In noisy scenes in Westminster’s Cental Lobby police lined up outside the entrance to the chamber to stop the protesters, including around 10 in wheelchairs, from getting in.

One woman was led away by police as she tried to get into the chamber.

Another protester, Mary Johnson, from Doncaster, South Yorkshire, said: “We tried to get down there because the Government needs to listen. We tried to get into the chamber but we were stopped by police.”

She said she witnessed one protester being “dragged away by police” claiming officers’ behaviour was “disgusting” and that they had been “pushing wheelchairs around”.

The protesters were from a group called Disabled People Against Cuts which is campaigning against the end of the Independent Living Fund.

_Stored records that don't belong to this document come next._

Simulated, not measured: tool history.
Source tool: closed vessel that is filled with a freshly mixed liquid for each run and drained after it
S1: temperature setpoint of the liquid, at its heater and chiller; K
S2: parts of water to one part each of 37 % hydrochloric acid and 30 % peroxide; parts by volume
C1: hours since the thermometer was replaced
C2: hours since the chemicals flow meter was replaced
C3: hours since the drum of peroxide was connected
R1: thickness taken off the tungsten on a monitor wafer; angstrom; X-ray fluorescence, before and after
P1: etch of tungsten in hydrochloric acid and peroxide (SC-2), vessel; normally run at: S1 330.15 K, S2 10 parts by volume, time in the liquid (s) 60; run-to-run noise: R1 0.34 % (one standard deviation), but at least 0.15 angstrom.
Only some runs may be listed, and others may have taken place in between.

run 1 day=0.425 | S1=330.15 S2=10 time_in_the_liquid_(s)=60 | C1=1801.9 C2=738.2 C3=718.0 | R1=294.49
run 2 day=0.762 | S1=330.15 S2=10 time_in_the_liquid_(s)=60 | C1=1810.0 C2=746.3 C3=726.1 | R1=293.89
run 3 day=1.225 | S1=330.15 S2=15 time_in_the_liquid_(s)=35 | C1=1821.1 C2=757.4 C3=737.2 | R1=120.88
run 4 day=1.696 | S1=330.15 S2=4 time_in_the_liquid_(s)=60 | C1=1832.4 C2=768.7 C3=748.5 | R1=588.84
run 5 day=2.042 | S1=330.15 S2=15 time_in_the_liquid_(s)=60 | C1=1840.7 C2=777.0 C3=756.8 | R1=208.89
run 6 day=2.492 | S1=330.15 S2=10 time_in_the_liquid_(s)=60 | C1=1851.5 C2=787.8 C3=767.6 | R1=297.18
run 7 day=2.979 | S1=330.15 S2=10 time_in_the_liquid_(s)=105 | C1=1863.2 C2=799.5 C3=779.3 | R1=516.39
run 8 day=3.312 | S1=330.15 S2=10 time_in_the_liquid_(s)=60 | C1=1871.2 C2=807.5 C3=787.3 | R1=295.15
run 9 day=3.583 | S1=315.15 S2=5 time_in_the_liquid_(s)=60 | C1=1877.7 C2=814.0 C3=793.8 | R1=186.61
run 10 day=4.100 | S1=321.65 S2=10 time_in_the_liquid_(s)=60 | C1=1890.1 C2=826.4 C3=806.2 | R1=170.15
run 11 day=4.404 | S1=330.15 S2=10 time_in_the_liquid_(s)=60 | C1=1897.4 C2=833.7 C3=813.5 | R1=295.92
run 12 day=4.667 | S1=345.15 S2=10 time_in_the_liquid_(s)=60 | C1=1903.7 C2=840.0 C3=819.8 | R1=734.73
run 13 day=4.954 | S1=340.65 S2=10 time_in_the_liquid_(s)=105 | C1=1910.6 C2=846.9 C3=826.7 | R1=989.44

Around 30 police officers packed into Central Lobby, forming a human barrier to prevent access to the Commons chamber where David Cameron was answering MPs’ questions.

Paula Peters, from the national steering group of Disabled People Against Cuts (Dpac), said the protesters were “desperate” and accused police of a “heavy handed” response.

Speaking outside Parliament, Ms Peters said: “Over 30 people, disabled activists, independent living fund users and Dpac members, have gone in, they made a rush for the House of Commons doors. Police threw themselves on them to stop them from doing that.”

She said the activists would stay inside Parliament “for as long as they can”.

“A lot of these guys have very severe impairments, wheelchairs with their equipment, who are facing down police officers,” she said.

They “feel they have got no other choice but to take this kind of action” because “this Government is refusing to listen to what disabled people have to say on this issue”.

“The only option we have left before the fund closes is to take this form of action, this peaceful, non-violent direct action,” she said.

“They have got nothing else left to lose, they have lost it all already. They are desperate, they are frightened for their future, they feel they have got no future and they are prepared to take this action to show to the world that they are not going to run from the Government, from a fight.

“They are prepared to fight for their rights with everything they have.”